Sunday, November 20, 2011

Tutorial - Christmas Reindeer...

Hi Everyone,

I'm teaching how to make reindeer next week at Guild and thought that you'd like to learn as well.

Skills required: Beginner

Here's what you need:

  • Scrap clay that's somewhat brownish rolled on thickest setting, 2-3 inches long and wide
  • Brown clay that contrasts a bit with scrap clay rolled on thin setting, same size
  • 5 toothpicks
  • Coppery wire or other wire, about 12 inches, scissors or wire cutter
  • Red clay if making a Rudolph nose, black clay for regular nose
  • White and black clay to make eyes, pea size, or just use googly eyes
  • Something to colour the toothpicks with (I use a combination of Future and Pearlex)
  • Christmas embellishments
  • Optional - Pearlex powder in brownish colours for the body to highlight texture
  • Wire brush or sandpaper for texture
  • Glue (I like Weldbond)

Step 1 - Paint the toothpicks and set aside to dry.

You can paint them gold or brown or any other colour that you want. I simply made a puddle about 1 cm across on a tile with Future and poured some bronze PearlEx into it and then used my fingers to apply to the toothpick. I put one end in some scrap clay to allow to dry. You can see the toothpicks in the photo below.

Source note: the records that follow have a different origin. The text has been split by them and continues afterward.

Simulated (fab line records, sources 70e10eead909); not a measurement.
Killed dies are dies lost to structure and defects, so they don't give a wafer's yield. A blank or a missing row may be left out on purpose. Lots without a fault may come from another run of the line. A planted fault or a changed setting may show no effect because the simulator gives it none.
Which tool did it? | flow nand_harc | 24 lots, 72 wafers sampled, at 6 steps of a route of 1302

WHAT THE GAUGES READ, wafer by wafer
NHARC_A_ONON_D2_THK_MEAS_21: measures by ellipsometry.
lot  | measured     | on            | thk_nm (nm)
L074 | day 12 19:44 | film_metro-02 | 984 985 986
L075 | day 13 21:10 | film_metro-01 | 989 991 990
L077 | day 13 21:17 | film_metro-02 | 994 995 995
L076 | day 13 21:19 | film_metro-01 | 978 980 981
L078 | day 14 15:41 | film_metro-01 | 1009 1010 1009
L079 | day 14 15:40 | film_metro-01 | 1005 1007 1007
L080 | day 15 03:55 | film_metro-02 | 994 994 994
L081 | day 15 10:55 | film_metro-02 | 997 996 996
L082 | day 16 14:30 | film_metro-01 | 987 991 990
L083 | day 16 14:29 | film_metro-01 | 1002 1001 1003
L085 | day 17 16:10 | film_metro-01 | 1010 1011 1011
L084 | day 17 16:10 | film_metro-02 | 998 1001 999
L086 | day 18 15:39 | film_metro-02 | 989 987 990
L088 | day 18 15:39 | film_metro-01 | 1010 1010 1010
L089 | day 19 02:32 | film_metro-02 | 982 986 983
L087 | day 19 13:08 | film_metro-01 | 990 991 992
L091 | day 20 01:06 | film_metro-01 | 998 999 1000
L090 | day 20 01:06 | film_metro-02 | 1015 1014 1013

Step 2 - Form the logs for the body and the head

Layer the thin brown clay on top of the scrap clay and run the two sheets through the pasta machine and three or four sizes down from the thickest setting. This combines the clay into a longer sheet.

Roll this sheet into a log with the good colour clay out. Cut 3/4 inch off the log to make the head. You'll note the jelly roll cane on the inside which simulates the rings on a tree.

Compact the rest into a log that's about 1.5 inches long. These are approximate estimates, you may decide that you want a smaller head, bigger body, etc. Leave it to your taste. The logs shouldn't be perfect - they're supposed to simulate wood.

Shape the nose of the head using a blade. This should be rustic - it's kinda like sharpening a pencil with a knife for those who have done that. Five or six cuts should be enough - it should look like an axe was taken to the log.

Do the same for the chest and tail of the body log.

You can texture the log if you want - use coarse sandpaper or a wire brush and drag it along the body and the head to simulate a bit of wood grain. Bring up the texture with some PearlEx or other powder as an option.

Step 3 - Insert the legs and neck

This step simply creates the holes for the leg and neck. You can remove the legs prior to baking, or you can leave them in. Either way you'll be pulling them out to glue them back in. Make sure that Rudolph stands up on his legs and that the head doesn't make him tip over.

I find that cutting the toothpicks to 2/3 length seems to work the best. But you may decide you want him to look more leggy or more like a dachsund. The choice is yours.

Step 4 - Create the antlers and hanging loop.

The thickness of wire is a matter of personal preference and taste. Thinner is easier to work with.

Cut a piece about 6 inches long and fold in half. Start twisting at the fold like you were twisting a garbage or twist tie. Go about a half inch or so. This is the tallest part of the antler. Take one of the loose ends and about a half inch in fold it again and then start twisting at the fold to make the second antler. Twist the two strands together a few times and start the third antler by doing another fold. Twist the third antler and then continue twisting down the rest of the wire to make the complete antler.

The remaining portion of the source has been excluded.